The pub sales will have to come to a stop at some stage as it is a vicious cycle; yes, debt goes down, but so does income. In the early days, they were selling the cr@p pubs which were either closed or producing little income so the disposals did not affect their income too badly, but if they start selling 'core' pubs, they just get smaller but the relative gearing remains unchanged.

jeffian
25/8/2011
10:24
Thanks jeffian
Good point re £450m, I overlooked that.
The implication of only £30m left at the end of the financial year, is considerably better than my assumption of Tranche B gone by mid 2012.
Is that right, by end Sept 2011, the bank debt will be down to just £450m?

Personally I'd prefer them to adopt a strategy of a) paying it down b) investing and c) a modest dividend
However, it's interesting to hear that Tuppen may leave it at that level/convert to fixed-rate.
My view is that the market would be more comfortable with lower debt one way or another, so this should be an aim.

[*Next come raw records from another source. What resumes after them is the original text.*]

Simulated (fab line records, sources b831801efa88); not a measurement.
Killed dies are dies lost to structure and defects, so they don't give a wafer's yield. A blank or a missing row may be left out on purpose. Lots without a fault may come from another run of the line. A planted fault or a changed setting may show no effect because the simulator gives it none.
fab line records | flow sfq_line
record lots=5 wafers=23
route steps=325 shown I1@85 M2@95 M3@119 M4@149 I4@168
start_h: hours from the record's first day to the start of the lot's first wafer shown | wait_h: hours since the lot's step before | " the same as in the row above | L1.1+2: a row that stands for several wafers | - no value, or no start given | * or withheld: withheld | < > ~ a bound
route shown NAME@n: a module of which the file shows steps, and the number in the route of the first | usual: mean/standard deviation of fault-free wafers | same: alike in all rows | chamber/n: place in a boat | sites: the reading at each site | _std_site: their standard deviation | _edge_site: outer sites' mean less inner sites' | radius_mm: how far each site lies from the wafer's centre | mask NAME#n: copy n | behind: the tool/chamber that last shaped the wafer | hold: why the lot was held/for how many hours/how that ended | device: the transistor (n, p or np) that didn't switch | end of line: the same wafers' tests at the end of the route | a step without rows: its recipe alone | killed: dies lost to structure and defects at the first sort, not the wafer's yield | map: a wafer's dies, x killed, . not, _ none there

without a dividend, £70m cash generated per year from Oct 2011 onwards, would allow them to pay off about £160m by end 2013.
ie. bank debt down to about £290m
Any disposals over those 27 months would also reduce that further

With the business struggling, IMO paying off debt would be a great use of cash.
Lower interest payments would make the business more robust in the event of a double dip AND if they paid down debt, there would be more scope for borrowing a bit more if they really had to.

Essentially, they should remove concerns of them going bust.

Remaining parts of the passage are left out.